Even so, the success of Bastion, richly narrated by Supergiant employee Logan Cunningham, took the team by surprise.
“The staying power of Bastion was quite a shock to us. It's a single-player-only game that an average player can complete in a weekend. We couldn't have expected that people would still care about it months, even years after its summer 2011 launch,” he admits.
Two and a half years on, and it’s available on PC, Mac, Linux, as a touchscreen iPhone game - even inside your web browser.
“We proceeded to bring the game to more platforms on a case-by-case basis. Our iOS version was our biggest undertaking since we rebuilt many aspects of the game from the ground up to feel good on touch devices. We wanted to keep learning and trying stuff, and see how far we could take the game,” Kasavin says. One platform we’re not likely to see Bastion on anytime soon however is Android.
“There came a point where we were anxious to go do something new. We weren't comfortable farming out more versions of Bastion to other teams as it's our baby. We haven't ruled anything out for the future, but as a small team it's crucial that we focus on one thing at a time, and for now that thing is our next game.”
Kasavin also won’t be drawn on potential platforms for Transistor either, other than PC and PS4, which are already confirmed. “The Google Chrome [browser] version of Bastion was a great way for us to make the game accessible to many more people since it ran on Mac and Linux machines in addition to PC. We later created native Mac and Linux versions too. With Transistor we just haven't planned that far ahead.”
At a glance, Transistor shares the same action RPG mechanics - the hit points, the frantic sword swinging - as Bastion, but Kasavin says it’s evolved into something very different.
“Our prototyping process is pretty methodical and we tend not to fully form our game ideas up front, but rather build them out as we go. I do think a couple of key things happened early on. First is that we gravitated toward the idea of creating a science-fiction-themed game as sort of a counterpart to Bastion's weird fantasy setting. Second is we were drawn to making something that felt thoughtful and deliberate in terms of the moment-to-moment play experience, something that had more ebb and flow to the gameplay in comparison to Bastion's arcade-style action. Based on that, Jen our art director quickly visualized some environment concepts that got us all excited, and gameplay-wise we found a way to combine real-time combat with strategic planning in a seamless-feeling way.”

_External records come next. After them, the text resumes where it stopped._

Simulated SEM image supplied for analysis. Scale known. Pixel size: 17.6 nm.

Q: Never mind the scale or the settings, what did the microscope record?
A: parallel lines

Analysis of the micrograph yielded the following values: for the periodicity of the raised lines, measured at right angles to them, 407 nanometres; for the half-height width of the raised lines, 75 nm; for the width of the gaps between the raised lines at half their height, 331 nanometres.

Key to that is the Transistor of the title, a sentient, turbo-charged sword that allows your protagonist, Red to map out moves in advance, providing a dose of tactics and forethought alongside the frantic button mashing-slaying.
“This time around probably the most obvious change apart from the whole setting being different is how strategic planning is woven into the gameplay,” Kasavin says. “At almost any time you can freeze the whole world around you, plan a series of powerful moves, and then execute them in a supercharged fashion.”
Of course, you’ll then have to dodge any surviving enemies until your meter has recharged. “This is a very powerful ability, but in turn, you'll be facing swift and powerful opponents. I really liked the idea of a game in which you get to use the ultimate weapon right from the very beginning, rather than finding it in the last level or whatever. The thought exercise became, if you have the ultimate weapon right from the start, where do you go from there? How do you proceed to make the play experience interesting? We've come up with answers to those questions that we're excited to share soon enough.”
As with Bastion, you’ll piece Transistor’s story together as you go. Your character Red is a rising star in the towering city of Cloudbank, until a pack of assassins set upon her one night. They fail, and Red is left stranded with the mysterious Transistor. You set off in search of answers, and the people who wronged Red, as the assassins' forces try to finish the job.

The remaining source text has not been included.